Bidding war adds to Kin + Carta’s appeal

The prospect of a bidding war for Kin + Carta sent shares in the technology services specialist sharply higher after a second suitor came forward with an offer to buy it.

Investors piled into the company, which builds data and software solutions for clients using Microsoft and Google technologies, after it recommended a 130p-a-share cash offer from Valtech, which is controlled indirectly by funds advised by BC Partners, the private equity group.

Valtech’s swoop comes weeks after Apax Partners, another private equity player, increased its all-cash bid to 120p a share, which the board of Kin + Carta said at the time was “fair and reasonable”. The company said it had now withdrawn its recommendation of the revised offer.
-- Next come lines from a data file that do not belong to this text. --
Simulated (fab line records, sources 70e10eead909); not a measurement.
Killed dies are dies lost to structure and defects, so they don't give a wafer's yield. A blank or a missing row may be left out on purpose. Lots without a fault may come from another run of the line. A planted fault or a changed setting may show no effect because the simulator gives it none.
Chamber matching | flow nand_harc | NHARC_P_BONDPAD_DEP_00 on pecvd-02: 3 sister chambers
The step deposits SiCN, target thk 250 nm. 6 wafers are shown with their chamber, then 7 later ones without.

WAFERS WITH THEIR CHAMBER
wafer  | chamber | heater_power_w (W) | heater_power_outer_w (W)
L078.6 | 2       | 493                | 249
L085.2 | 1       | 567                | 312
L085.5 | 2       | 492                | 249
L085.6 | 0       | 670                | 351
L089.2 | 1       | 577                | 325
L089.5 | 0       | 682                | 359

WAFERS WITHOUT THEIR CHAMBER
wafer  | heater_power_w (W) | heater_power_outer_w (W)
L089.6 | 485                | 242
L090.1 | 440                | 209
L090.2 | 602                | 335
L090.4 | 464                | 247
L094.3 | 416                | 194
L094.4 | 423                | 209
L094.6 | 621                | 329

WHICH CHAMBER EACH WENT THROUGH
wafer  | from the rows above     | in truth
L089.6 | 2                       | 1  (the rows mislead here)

Kin + Carta’s shares leapt by 17p, or 14.8 per cent, to close at a near-ten-month high of 132p.

Investors found plenty to be cheerful about on the wider market. Despite a stronger pound, the FTSE 100 rose 23.55 points, or 0.3 per cent, to 7,638.03, while the more UK-focused FTSE 250 added 95.43 points, or 0.5 per cent, to 19,315.98.

Higher metals prices gave a push to miners such as Fresnillo, which improved 21¾p, or 3.9 per cent, to 576¾p — as well as to Anglo American and Antofagasta, which gained, respectively, 70¼p, or 3.9 per cent, to £18.91½, and 47p, or 2.9 per cent, to £16.85.

Investors took a punt on London’s bookmakers, including Flutter Entertainment, which rose 475p, or 3.5 per cent, to £139.20 after Peel Hunt upgraded the gambling stock to a “buy” amid hopes that its secondary listing in the United States would drive up demand for the shares by giving American investors “exposure to a fast-growing local market leader”. Excitement over the shake-up in Entain’s boardroom meant the Ladbrokes operator secured its fifth consecutive day of gains as its shares picked up another 34¾p, or 3.6 per cent, to £10.12.

Wizz Air flew towards the top of the FTSE 250 risers’ board, finishing 126½p, or 6.4 per cent, higher at £21.07 , after s UBS instructed its clients to buy the airline’s shares. Its reasoning is that traffic growth should continue at Wizz, given its cost base and focus on central and eastern European and Middle East markets.

Burberry capped gains on the Footsie, falling 31p, or 2.1 per cent, to £14.83½ after Jefferies aired concerns over whether the attractiveness of the luxury group’s new products would be enough to offset a weak trading backdrop.

Elsewhere, shares in DP Eurasia, which runs the Domino’s Pizza brand in Turkey, Azerbaijan and Georgia, jumped 7½p, or 8.6 per cent, to 95p after it rejected an improved takeover offer from Jubilant Foodworks, its biggest shareholder.

Under Jubilant’s revised proposal, DP Eurasia’s shareholders were offered 95p a share, up from a previous offer of 85p, but the board believes the new offer still “significantly undervalues” the company and that Jubilant has sought to “exploit” being a good commercial partner to its advantage by seeking to delist the company without offering fair value, to the detriment of minority shareholders

Wall Street report

Rate cut hopes drove indices higher. The Dow Jones industrial average was up 251.90 points, or 0.7 per cent, at 37,557.92, a record for a fifth day. The S&P 500 rose 27.81 points, or 0.6 per cent, to 4,768.37, in touch of its record high in 2022 of 4,796.56.